9am While my journey to a charity's office where I am carrying out an eco-audit takes only half an hour by bike, very little of the journey is by cycle track. London, even under Ken Livingstone, is years behind Europe. Cycling saves me a packet as public transport in London is among the most expensive in the world. The charity is in rented offices on the 5th floor of an office block and the reception desk is lit with 26 halogen bulbs. I meet the chief executive and head into a staff meeting, where I give a presentation about what the eco-audit is about, why the climate crisis requires urgent action and how they each can help. I have been hired by the Bridge House Trust to do 12 such eco-audits for non-environmental charities, as a trial project to spread good eco-housekeeping.

After the meeting, the office manager and the cleaner accompany me around on my detailed site visit, inspecting the lighting, heating, stationery cupboard and loos. I find a great ally in the cleaner, who enthusiastically volunteers to implement many recommendations straight away.

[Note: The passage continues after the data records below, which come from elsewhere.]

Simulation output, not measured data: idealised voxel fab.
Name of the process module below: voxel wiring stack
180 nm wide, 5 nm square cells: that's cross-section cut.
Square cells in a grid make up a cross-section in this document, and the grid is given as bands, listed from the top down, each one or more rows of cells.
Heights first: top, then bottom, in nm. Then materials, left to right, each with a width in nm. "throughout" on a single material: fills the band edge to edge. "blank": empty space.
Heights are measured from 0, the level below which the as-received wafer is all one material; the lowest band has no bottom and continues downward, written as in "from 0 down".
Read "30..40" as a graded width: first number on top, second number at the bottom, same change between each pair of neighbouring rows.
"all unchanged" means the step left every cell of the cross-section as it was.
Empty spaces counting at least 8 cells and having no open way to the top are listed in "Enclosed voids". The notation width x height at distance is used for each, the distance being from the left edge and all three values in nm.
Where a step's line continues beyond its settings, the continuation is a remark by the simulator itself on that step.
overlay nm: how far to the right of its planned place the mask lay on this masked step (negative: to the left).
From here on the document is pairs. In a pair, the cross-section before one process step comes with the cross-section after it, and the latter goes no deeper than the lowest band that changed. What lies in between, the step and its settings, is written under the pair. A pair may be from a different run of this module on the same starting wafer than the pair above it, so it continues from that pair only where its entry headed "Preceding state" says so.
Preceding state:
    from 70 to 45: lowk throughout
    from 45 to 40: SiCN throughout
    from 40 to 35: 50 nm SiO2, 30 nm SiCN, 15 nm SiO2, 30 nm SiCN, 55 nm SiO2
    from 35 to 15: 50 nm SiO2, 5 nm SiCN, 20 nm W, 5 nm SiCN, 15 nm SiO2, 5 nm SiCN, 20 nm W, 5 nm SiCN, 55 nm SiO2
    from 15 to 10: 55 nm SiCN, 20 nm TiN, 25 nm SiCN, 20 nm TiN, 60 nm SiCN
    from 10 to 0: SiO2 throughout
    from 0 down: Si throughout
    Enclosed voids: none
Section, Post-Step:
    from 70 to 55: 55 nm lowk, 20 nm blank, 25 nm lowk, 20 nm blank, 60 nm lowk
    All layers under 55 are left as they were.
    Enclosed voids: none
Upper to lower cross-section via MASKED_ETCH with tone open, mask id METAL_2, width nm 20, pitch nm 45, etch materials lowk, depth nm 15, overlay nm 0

The office is typical, with much light, heat and air-conditioning wasted and no recycled products are in use. There are three urinals on every floor, flushing nine litres every 20 minutes day and night. That adds up to a whopping quarter of a million litres wasted per urinal!

1pm The equally enthusiastic chief executive takes me to lunch at the Place Theatre, which I am pleased to see uses real crockery. I order a baked potato with cheese, avoiding meat as it takes 10 times the land to feed a meat-eater as it does a vegetarian, and the Amazon rainforest is disappearing rapidly to provide food for our European cow herd.

After lunch I have another round of meetings with various staff members, to see how they can green their tasks. They take longer than I expected as people are genuinely interested and so I eventually hare off on the bike, heading back towards Camberwell where I have a meeting with a home eco-audit client and planning officers from Southwark Council.

He needed a letter of exemption from the council for the installation of solar panels. However, the council initially said he would have to get full planning permission, which meant his grant from the Energy Savings Trust was in danger of being lost. This had become more urgent as news emerged that the Government's grant programme for domestic renewables had run out of funds - halfway through the financial year.

4pm Due to the bike I got there in plenty of time and when the officers arrive I list the other councils who do not require planning permission for solar panels. Having argued that the panels do not change the roof line and his house is not listed, they agree to reconsider.

I then head home and a Denby fruit bowl, which I bought second-hand on e-Bay, has arrived. I am a bit disappointed as it is over-packaged. I then get on the phone to try and sort out the delivery of my new wood burner, which is delayed. It will reduce my winter CO2 emissions and I need it from October to April. In addition, my domestic wind-turbine is having teething problems. Since 1998, I have paid nearly £3,000 in tax for the eco-technologies that I have installed in my home, and got one government grant of £400. There is no grant for the burner.

5pm I go through the day's e-mails. I have a laptop which uses far less electricity than a PC and for which I got a one-watt LED lamp which fits into its USB port, so my lighting energy whilst working is tiny. The bulbs in my house use 190 watts. I have found some of my home eco-audit clients using up to 13,000 watts in total! This is the eco-warrior's nightmare - designer lighting with wasteful bulbs.

6pm Having cooked a curry, using the remaining tomatoes and apples from the garden, I tidy up the house as a mate is coming over to chill out. Almost for the first time this autumn, I light my flue-less gas-fire. These are an astonishing 100 per cent efficient, compared to the open coal-effect gas-fires which are less than 20 per cent efficient. This raises the question: If the Government is serious about climate chaos, why is it still legal to sell energy-wasting light bulbs, energy-wasting gas fires, have constantly running urinals and gas-guzzling cars?

Having done the dishes, using my bio-degradable English washing-up liquid Bio-D, I settle down to chill out with my mate Tony.

Midnight After he goes, I again check the e-mails, brush my teeth with my disposable-head toothbrush and natural toothpaste and head off to bed, ensuring that everything is turned off, including the phone-charger and broadband, and snuggle down to sleep in my organic cotton sheets. I finally doze off, happy with what for me was a fairly average day.

If the rest of the country could achieve the same negligible level of emissions and waste, then we would not need any more special energy-saving weeks, every week would be energy saving!